When I was around five years old, our family lived in a very small town in Texas. The Second World War had only recently been decided, and my father was struggling to get his painting contractor business running smoothly. The small house in which we lived was barely adequate for the needs of our growing family. Besides our parents, there were my sister, age eleven; my brother, age eight; and me, age five. We all seemed to fit nicely in our small dwelling, although a bit snugly, so our parents decided that we needed more space. Then it was that we moved. Our little house was just too small to accommodate our growing family. My sister wanted and needed her own room. My parents needed their privacy and my brother and I just wanted the adventure. There was no way of knowing what was in store for us. Things change, no matter how much you want them to stay the same. Our lives were to be radically altered, as life moved right along with us to our new address. Dad had gotten a good deal on our next house, but it wasn’t until later that we knew why. The house that we moved into was haunted… period! Mother was convinced of it.

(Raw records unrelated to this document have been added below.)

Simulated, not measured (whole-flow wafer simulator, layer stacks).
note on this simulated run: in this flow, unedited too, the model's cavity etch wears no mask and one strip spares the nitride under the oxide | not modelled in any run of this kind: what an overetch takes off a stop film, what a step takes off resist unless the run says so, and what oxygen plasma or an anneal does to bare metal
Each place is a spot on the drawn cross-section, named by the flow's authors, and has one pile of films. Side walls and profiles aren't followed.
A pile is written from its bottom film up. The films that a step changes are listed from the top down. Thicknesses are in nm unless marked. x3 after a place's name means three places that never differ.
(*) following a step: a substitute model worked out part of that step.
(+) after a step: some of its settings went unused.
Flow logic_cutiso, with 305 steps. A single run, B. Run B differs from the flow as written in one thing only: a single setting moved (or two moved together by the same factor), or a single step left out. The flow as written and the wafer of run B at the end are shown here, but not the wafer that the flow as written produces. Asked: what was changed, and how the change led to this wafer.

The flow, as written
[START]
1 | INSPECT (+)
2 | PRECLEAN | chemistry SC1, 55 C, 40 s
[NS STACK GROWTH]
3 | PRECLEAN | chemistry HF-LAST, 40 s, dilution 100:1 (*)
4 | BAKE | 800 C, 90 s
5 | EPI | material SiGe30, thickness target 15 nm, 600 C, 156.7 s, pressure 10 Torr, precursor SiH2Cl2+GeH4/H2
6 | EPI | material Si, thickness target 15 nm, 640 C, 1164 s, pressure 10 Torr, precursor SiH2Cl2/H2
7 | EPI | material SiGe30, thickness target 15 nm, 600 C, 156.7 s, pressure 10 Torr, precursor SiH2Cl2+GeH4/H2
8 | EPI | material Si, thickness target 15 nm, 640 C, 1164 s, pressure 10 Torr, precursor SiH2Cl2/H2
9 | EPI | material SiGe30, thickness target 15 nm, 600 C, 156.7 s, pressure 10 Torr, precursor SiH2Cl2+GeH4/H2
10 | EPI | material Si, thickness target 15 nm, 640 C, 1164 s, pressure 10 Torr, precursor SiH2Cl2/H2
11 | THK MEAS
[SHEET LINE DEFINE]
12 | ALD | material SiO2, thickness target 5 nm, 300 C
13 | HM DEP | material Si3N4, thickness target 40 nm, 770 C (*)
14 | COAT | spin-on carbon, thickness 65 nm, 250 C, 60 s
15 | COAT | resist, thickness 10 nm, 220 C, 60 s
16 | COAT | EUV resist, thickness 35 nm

My memory of it isn’t very clear but I heard members of my family talk about it regularly - the Copeland House. We didn’t stay there very long, however. It was a creaky, spooky, older, three-story house that made strange noises in the night and sometimes even in the daytime. The rooms were all very large (much larger than we were accustomed to) and the ceilings must have been twelve feet high. Throughout the house, there were hidden closets, pantries and recesses that offered many opportunities for exploration and adventures for curious children; and then there was... the attic, and...... the dreaded cellar. I was told that no one ever went there; I know that I certainly didn’t. Of course, our apprehensions were augmented by previous evenings sitting in the dark, in front of our console radio, listening to our favorite shows such as; Inner Sanctum, The Shadow, and Lights Out. The only visible light in the dark room, emanated from the very small, amber bulb above the radio dial. Otherwise, there was only us, our vivid imaginations, and any other entity we might have conjured..
Mother was certain that the entire house had been cursed. A family of bats lived in the attic. Doors and cabinets would open and close by themselves, lights would go off without notice, after being turned on, and then… there were the noises that we were afraid to hear, but heard anyway. We made a game of placing our ears against the walls as we listened curiously to the almost constant whisperings that emanated from within. We never found out who they were, or exactly where they were hiding, but someone else was living in that house besides us. (Maybe “living” isn’t the right term.) Mother tried her best to ignore the occurrences but we could see in her facial expressions and reactions that she was afraid of something. Constantly, she would call out, asking us where we were and who we were talking to; even though she knew we were alone. (At least we thought it was her calling out.) We believed that. Without a doubt, someone else was there. I wouldn’t do it, but my brother and sister even tried to carry on conversations with them.
In your mind’s eye, conjure up, if you can, a huge, gothic, 19th-century house, sitting on a hill with moonlit silver clouds illuminating and amplifying its spooky features, and with bats flying in and out of the soffits. Then you’d have a perfect picture. We saw Dracula in every window and spiders in every cobweb. We didn’t search very hard, but we never discovered the origin of those strange noises. At night, and before any of us would go into another room, we would broadcast that we were coming in and ask if anyone was in there. A reply of the smallest sound would send us scurrying back to our beds, covering our heads and eyes; as if not actually seeing them might save us from some eerie, strange fate worse than death. However, I can report that those experiences were responsible for numerous frightening dreams during some very long nights. Although, at my young age, the events that occurred in that old house were mostly fun for me, as I wasn’t old enough to be aware of true evil, or of other dimensions existing outside of my own. It wasn’t until much later that my developing mind simply could not reconcile those happenings with logic and reality. By then, I was old enough to be very afraid of the things I had seen in that old house, but could not explain. Because to me, I had been witness to them, and believed they had indeed occurred. When Mother wasn't happy, nobody was happy. Therefore, we were given the ultimatum of either moving to another house, or advertising for a new mother. Once again, we moved.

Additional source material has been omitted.